Sidoor Khela: A patriarchal game

Publish | 22 Oct 2018, 21:47

SIDOOR KHELA (Vermilion Game) IS HIGHLY PATRIARCHAL. Confused? Don't be for the reason is very simple. What happens in the game? Wives play with vermillion to bid a good farewell to the Goddess along with praying for a happy married life and long life of their husbands. According to commonly held belief, if a women plays Sindur Khela by following the proper custom, she will never be widowed. Sindur Khela symbolizes the power of womanhood in protecting her husband and children from all evil. Through the ritual of Sindur Khela, the Bengali Hindu women pray for long and happy married lives of each other. Family tiffs and petty quarrels between neighbours are settled through this ritual. Unmarried women and widows are barred from participating in the ritual.

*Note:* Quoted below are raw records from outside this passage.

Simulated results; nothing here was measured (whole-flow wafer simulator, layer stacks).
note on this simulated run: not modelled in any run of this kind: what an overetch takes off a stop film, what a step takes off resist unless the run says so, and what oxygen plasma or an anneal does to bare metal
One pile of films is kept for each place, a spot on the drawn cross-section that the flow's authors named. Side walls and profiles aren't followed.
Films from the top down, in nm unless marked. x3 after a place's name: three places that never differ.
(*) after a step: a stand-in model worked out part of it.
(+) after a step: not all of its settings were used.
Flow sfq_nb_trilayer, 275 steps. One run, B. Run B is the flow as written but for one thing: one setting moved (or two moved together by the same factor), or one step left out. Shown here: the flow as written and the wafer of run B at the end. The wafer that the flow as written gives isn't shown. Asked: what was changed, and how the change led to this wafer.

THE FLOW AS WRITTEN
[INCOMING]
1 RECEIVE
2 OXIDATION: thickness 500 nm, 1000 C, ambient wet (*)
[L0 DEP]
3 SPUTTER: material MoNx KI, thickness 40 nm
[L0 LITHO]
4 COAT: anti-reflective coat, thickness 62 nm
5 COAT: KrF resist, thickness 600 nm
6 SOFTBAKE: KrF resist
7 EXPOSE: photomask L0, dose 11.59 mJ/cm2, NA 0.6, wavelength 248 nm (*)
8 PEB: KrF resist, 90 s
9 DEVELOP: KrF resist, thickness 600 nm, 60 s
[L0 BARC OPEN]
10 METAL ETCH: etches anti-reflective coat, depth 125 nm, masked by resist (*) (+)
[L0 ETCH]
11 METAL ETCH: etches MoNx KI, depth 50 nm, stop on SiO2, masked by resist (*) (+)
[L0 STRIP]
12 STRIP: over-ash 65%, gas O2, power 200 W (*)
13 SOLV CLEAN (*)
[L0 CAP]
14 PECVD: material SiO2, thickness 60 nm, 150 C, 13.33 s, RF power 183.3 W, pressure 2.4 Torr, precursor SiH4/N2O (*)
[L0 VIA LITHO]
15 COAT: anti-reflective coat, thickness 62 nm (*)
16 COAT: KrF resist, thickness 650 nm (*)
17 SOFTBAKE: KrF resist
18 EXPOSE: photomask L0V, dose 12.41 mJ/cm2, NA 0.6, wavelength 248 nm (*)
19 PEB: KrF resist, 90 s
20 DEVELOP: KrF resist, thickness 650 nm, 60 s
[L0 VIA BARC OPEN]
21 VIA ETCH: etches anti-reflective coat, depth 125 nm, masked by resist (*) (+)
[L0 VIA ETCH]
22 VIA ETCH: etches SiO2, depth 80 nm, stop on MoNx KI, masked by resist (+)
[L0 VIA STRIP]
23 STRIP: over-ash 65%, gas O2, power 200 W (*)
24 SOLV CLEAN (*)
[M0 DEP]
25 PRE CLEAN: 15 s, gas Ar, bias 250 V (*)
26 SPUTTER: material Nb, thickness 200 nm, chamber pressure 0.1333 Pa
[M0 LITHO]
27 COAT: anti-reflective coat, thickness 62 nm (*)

The game makes one hell of a patriarchal discrimination among the ladies and another embarrassing thing that it has inside it is that “The husbands do nothing for keeping their marriage successful”. The game originated among the zamindars so that their wives can perform the duty of praying for their long life. The zamindars kept it to their married ladies while giving nothing to the widows. In the game, LGBTQ community are still not allowed. Though for the very first time, Calcutta Times started to take them into the game but still the whole Bengali community hasn't accepted it. The husbands do nothing on the eve of Vijaya Dashami to demand for the long life of their wife. So why should the wife perform the task only? And isn't it patriarchal?

Bengali Community boasts of being a forward community above all, but still for years it has celebrated this game. Patriarchy finds it shocking when a woman is given a touch of vermillion for it's the symbol of a wife whose husband is alive. Even after praying for the soul of the dead husbands the widows get insult in the name of elimination from the game. India fought against the Article 377 to break it finally, but just like many rituals of India, the patriarchal section kept “Vermilion Game” away from the LGBTQ community. Such an insult of social reformers like Vidyasagar and others! Whenever the game starts on a Mandir, it can be seen that only women are seen entering the temple and playing the game. Men stay away from it for they find it as an insult over masculinity. When did the Goddess establish discrimination to create a dominant place of the husbands or men over women to celebrate her farewell? Or a dominant place for only the married women over the widows and most importantly dominance of everyone over the LGBTQ community?

If on the very root of the celebration of the farewell of the Goddess, the mass believes in discrimination then it's not strange if for the whole year people only believe in discriminating. If the game cannot incorporate everyone, then it's a game to plant the seed of discrimination in the minds of the mass and it should be brought down. Keep it for everyone or don't celebrate it. As India fights against religion for the entry of the women in Sabarimala Temple, and we write long posts against the prohibition, we celebrate discrimination. Don't stand for women, if you cannot stand for her in the important part of the society. Be a human, not patriarchal.